Major Win for Peasant Rights: UNHRC passes resolution adopting the peasant rights declaration in Geneva

Written by Sabrang India | Published on: October 1, 2018

In a major victory for peasants rights across the world, after seventeen years of long and arduous negotiations, peasants and people working in rural areas are just a step away from having a UN declaration that is likely to protect their rights to land, seeds, biodiversity, local markets and more.




The UN Declaration for the Rights of Peasants and Other People Working in Rural Areas was passed on Friday September 28 by member nations of United Nations Human Rights Council (UNHRC) with 33 votes in favour, 11 abstentions and 3 against.

Next, the declaration will go before the upcoming 3rd Committee sessions at UN General Assembly in New York in October. The declaration will be up for voting and adoption by all Member States of the UN November 2018 onwards.

The Declaration has the capacity to become a powerful tool for peasants and other people working in rural areas so that they can seek justice and favourable national policies around food, agriculture, seeds and land keeping in mind the interests of millions of rural food producers comprising all genders and youth.

La Via Campesina- a global movement of peasants, indigenous people, pastorialists and migrant workers adopted a Declaration of Rights of Peasants- Women and Men after several rounds of international consultation process. Civil society organisations like CETIM and FIAN International supported La Via Campesina in order for it to be able to present this proposal to the Human Rights Council in 2008.
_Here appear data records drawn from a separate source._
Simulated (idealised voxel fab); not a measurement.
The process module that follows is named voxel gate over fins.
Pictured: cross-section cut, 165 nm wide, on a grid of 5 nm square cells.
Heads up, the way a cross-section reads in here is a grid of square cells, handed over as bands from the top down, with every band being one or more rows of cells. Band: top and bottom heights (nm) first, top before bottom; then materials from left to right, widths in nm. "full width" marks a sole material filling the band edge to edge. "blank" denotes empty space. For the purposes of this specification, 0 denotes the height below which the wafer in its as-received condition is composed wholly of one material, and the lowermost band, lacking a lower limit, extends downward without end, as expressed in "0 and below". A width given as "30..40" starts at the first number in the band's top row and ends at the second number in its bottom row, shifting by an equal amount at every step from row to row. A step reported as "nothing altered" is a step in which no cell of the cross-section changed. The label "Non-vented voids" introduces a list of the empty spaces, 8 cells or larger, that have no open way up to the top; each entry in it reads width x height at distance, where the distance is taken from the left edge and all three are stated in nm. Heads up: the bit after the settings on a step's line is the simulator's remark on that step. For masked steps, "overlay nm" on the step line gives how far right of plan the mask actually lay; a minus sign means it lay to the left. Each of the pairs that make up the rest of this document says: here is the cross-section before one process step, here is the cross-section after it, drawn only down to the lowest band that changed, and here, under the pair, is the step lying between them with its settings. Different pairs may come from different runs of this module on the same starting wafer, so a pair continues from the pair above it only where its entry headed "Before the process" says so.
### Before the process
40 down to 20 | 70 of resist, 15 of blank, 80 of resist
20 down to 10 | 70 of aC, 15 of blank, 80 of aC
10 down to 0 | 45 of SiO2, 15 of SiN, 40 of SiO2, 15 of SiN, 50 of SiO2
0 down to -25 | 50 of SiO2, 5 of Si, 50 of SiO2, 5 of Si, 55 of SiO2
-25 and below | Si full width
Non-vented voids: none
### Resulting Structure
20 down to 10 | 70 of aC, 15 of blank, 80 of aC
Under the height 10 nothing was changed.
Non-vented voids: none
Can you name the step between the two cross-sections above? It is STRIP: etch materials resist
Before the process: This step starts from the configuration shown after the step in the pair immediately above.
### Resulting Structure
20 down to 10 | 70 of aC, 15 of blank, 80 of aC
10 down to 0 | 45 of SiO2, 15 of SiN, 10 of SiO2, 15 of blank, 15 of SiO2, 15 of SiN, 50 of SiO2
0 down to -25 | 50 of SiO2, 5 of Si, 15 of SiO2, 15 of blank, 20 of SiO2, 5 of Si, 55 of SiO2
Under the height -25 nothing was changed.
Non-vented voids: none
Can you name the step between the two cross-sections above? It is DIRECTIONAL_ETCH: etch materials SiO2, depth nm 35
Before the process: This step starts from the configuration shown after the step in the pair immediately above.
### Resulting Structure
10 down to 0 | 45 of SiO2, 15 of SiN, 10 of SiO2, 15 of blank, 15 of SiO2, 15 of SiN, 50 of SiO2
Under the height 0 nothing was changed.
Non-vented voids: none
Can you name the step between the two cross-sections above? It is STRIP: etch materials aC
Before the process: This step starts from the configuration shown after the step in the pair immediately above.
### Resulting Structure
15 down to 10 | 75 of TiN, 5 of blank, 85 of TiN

After several rounds of international consultation process, La Via Campesina – a global movement of peasants, indigenous people, pastoralists and migrant workers adopted in 2008 a Declaration of Rights of Peasants – Women and Men[1]. With the support of civil society groups like CETIM and Food First Information and Action (FIAN) International, La Via Campesina presented this proposal to the Human Rights Council in 2008.

UN Table

Elizabeth Mofu, the General Coordinator of La Via Campesina said, “"This has been a long tough path but as peasants, as people who have seen the worst of poverty and neglect, we are tough too and we never give up."

As of today, peasants and others working in rural areas are vulnerable communities which do not have recourse to sufficient procedures in the face of forced displacement and marginalization. However, this win in Geneva is likely to get them a step closer towards the recognition of their rights. "This includes the right to life and adequate standards of living, the right to land, to seeds, to information, justice and equality between women and men," she said. For her, it is a turning point for peasant struggles around the world. "Today, we are just a step away from acceptance by all member nations of the United Nations." Elizabeth added.
 
"This has been a long tough path but as peasants, as people who have seen the worst of poverty and neglect, we are tough too and we never give up", said Elizabeth Mpofu, the General Coordinator of La Via Campesina

This UN Declaration can provide a global framework for national legislation and policies to:
  • Better protect the rights of peasants – women and men – and improve livelihoods in rural areas
  • Reinforce food sovereignty, the fight against climate change and the conservation of biodiversity
  • Take actions to implement comprehensive agrarian reform and a better protection against land-grabbing
  • Realise the right of peasants to conserve, use, exchange and sell their seeds
  • Ensure remunerative prices for peasant production and rights for agricultural workers
  • Recognise the rights of peasant women and bring about social justice for people of all origin, nationality, race, colour, descent. Sex, language, culture, marital status, property, disability, age, political or other opinion, religion, birth or economic, social or other status without discrimination
Ramona Duminicous from Via Campesina Europe said that the number of no votes and abstentions are abysmal and that the countries which didn’t vote in favour, are “not up to the protection of rights of peasants and rural populations.”

The Chairperson of Serikat Petani, Indonesia, henry Saragih said, "Our campaign for food sovereignty and people's agrarian reform in Indonesia has received an important and much-needed boost."

Once the resolution is adopted at the UN General Assembly in New York, member organisations will be able to take the message of the Declarations to their respective countries and empahsise on its significance in strengthening struggles against privatisation, criminalisation and more.

"At this point, despite producing the bulk of the food we eat – peasants are subjected to extreme forms of violence. Those who resist are either murdered or arrested. This criminalisation of peasant struggles has to stop and this Declaration is a step forward in that direction", said Diego from Movimiento Nacional Campesino Indígena (MNCI) Argentina CLOC-Vía Campesina

The adoption of this Declaration is being seen to in the light of empowering communities to better protect the rights of peasants and improve livelihoods in rural areas in the long and short run and at global level. This will fill the existing gaps in protection and should also be a step in the future to deal with emerging gaps and end discriminatory practices.